This headset is $80. You could buy 8 gigs of RAM for that. Also the headset is a bit more flimsy than you would expect for the price, with the earphones being attached by only two thin pieces of metal on each earphone. They also do not light up, but I guess you can't get everything you want.
As I reflect on it, I've owned a lot of headsets. From Bose to Sennheiser, $5 to $50, I've used them all. The one thing those over-the-ear headsets had in common was: now they are broken or nonfunctional. On occasion it was totally my fault by dropping them or running them over with my chair, but for the most part they simply ceased to function in one way or another, one earphone becomes static-y and irritating or the mic doesn't work properly. That showed me how far your money goes in the headphone industry. One day I was tired of buying new headphones, so I went out to the internet and decided to spend some real money on a quality headset. When I saw that Razer produced headsets I was a bit wary because of my last experience with them (read my Lycosa review) but I went with them anyway, even if just to match my other peripherals, and I put insurance on them just in case.

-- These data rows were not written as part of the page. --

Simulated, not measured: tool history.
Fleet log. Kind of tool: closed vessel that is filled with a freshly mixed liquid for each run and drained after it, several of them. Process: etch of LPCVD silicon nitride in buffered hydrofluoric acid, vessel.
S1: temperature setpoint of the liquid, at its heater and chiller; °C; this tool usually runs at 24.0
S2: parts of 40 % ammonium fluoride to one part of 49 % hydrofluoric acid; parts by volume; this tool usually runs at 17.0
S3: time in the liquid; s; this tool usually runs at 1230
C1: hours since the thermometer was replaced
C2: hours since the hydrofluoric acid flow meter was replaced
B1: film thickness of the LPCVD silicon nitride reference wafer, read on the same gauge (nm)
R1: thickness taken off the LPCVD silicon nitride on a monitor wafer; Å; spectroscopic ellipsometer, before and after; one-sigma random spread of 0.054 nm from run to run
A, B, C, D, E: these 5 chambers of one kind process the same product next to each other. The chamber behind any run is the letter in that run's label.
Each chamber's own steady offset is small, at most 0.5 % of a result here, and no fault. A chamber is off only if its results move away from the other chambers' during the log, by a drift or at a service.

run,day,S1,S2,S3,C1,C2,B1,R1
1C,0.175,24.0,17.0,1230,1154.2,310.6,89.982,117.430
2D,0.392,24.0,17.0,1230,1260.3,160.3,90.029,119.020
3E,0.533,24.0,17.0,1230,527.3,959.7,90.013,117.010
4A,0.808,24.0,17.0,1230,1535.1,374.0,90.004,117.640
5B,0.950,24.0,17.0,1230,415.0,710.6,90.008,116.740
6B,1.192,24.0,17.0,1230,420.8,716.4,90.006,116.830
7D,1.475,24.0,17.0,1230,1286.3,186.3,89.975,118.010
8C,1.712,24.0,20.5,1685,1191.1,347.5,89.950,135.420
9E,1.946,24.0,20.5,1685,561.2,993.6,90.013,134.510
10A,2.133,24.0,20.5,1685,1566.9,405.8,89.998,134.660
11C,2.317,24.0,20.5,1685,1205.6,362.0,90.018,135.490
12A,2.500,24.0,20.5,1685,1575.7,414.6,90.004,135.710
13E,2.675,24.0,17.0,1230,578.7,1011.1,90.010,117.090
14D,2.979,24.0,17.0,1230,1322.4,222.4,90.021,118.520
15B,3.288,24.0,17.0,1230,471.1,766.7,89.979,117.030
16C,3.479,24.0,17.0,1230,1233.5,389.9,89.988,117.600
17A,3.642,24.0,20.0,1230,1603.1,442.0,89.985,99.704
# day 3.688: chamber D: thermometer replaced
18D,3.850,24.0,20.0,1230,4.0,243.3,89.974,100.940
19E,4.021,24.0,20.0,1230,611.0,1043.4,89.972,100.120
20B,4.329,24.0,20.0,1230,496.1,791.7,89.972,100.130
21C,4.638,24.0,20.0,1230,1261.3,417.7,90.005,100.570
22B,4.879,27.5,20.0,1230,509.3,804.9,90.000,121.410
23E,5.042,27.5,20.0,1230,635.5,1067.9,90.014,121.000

At first glance they seem quite spartan, but getting a side view of the earphones with their polished black mesh will tell you that they really are a Razer product and designed to be quite pleasing to the eye. They are simplest the most comfortable thing I have ever placed upon my head, with velvet cushions for the ear covers, I often forget I have them on which leads me to my next point. The cable for this thing is cloth coated, similarly to the Naga's, and 10 feet long. 10 feet. This is incredibly long, at least for my taste since my head sits less than 2 feet from my tower's audio and microphone ports. They are reasonably durable, lasting twice as long (a year) as any of my previous headsets, even though they seem a bit flimsy. If you want a great, comfortable over the ear mic or headset at a reasonable price, these are for you.